FSA moves to reduce risk in its new report

Steve Dinneen
Follow Steve
Senior employees at financial firms will have to undergo tough new vetting procedures under rules announced yesterday by the Financial Services Authority (FSA).

Management and board members will face extra scrutiny to make sure they pass stringent competence and probity tests. Any executives or senior managers moving positions will have to submit a thorough application proving they have the ability to fulfil their new role.

There will also be compulsory changes to the way senior management and executive roles are defined. Firms will have to produce detailed job descriptions that outline the exact responsibilities given to staff.

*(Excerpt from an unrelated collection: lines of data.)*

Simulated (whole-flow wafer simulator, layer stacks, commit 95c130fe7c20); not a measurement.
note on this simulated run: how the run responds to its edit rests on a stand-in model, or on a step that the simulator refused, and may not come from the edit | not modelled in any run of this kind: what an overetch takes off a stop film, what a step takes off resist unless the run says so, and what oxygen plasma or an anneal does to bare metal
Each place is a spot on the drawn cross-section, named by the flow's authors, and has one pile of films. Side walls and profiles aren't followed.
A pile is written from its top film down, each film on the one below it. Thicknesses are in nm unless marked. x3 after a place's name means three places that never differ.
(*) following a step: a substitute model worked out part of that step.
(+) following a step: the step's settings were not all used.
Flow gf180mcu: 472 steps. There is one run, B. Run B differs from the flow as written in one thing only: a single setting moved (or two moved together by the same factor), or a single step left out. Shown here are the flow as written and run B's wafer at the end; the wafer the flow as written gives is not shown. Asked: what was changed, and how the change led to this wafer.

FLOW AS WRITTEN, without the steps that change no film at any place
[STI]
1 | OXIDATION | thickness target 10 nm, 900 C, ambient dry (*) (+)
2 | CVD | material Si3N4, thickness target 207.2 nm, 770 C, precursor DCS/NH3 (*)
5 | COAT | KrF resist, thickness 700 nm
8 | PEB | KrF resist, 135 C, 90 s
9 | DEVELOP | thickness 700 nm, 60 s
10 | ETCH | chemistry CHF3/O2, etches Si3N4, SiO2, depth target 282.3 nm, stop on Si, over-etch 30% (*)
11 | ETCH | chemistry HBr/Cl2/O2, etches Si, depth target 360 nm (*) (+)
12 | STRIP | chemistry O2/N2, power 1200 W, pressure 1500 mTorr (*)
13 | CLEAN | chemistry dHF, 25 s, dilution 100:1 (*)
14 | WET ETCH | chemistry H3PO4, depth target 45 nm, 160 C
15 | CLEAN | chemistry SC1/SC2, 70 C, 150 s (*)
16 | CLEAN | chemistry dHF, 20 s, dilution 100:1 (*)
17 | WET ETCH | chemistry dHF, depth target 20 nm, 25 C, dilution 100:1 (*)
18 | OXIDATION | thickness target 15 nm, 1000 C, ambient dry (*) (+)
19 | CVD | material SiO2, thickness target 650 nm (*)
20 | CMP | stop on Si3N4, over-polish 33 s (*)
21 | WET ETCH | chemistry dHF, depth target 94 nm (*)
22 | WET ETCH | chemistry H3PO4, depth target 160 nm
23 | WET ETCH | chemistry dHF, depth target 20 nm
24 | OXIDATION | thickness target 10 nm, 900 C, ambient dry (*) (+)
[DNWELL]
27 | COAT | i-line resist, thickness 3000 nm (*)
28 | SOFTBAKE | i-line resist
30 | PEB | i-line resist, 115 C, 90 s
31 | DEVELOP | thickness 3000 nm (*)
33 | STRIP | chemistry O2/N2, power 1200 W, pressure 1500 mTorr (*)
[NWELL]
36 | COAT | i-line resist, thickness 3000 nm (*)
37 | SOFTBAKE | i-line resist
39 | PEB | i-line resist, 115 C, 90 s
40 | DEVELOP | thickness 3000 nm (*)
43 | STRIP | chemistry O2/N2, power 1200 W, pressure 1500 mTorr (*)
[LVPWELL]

Under previous guidelines banks were able to move staff between positions with little dialogue with the FSA but the new rules mean any changes will have to be rubber-stamped.

The FSA says the new guidelines will supplement rules that are already having a noticeable effect on company behaviour. The number of applications for senior positions vetoed by the organisation fell from 11 per cent last October to just four per cent this month. Firms will be “strongly encouraged” to introduce new risk committees that will be charged with making day-to-day assessments about the level of risk institutions are exposed to. The report recommends that top executives are installed on the committees.

The FSA hopes this will highlight where potentially damaging trading is taking place and reduce the possibility of big financial losses. The guidelines follow government recommendations aimed at clamping down on banks in the wake of the financial crisis.

Another report scheduled for mid 2010 will specifically address remuneration, and may force institutions to disclose the pay of their top employees.

● Firms will be "strongly encouraged" to set up risk committees and appoint top executives as chief risk officers.

● Senior employees will be more heavily vetted for competence and suitability and the FSA will interview all borderline cases.

● Companies will be made to create detailed frameworks of management duties.

● Important staff at the holding companies of regulated firms will be scrutinised.

● Tough rules may follow in the summer forcing companies to disclose the pay of high-earners.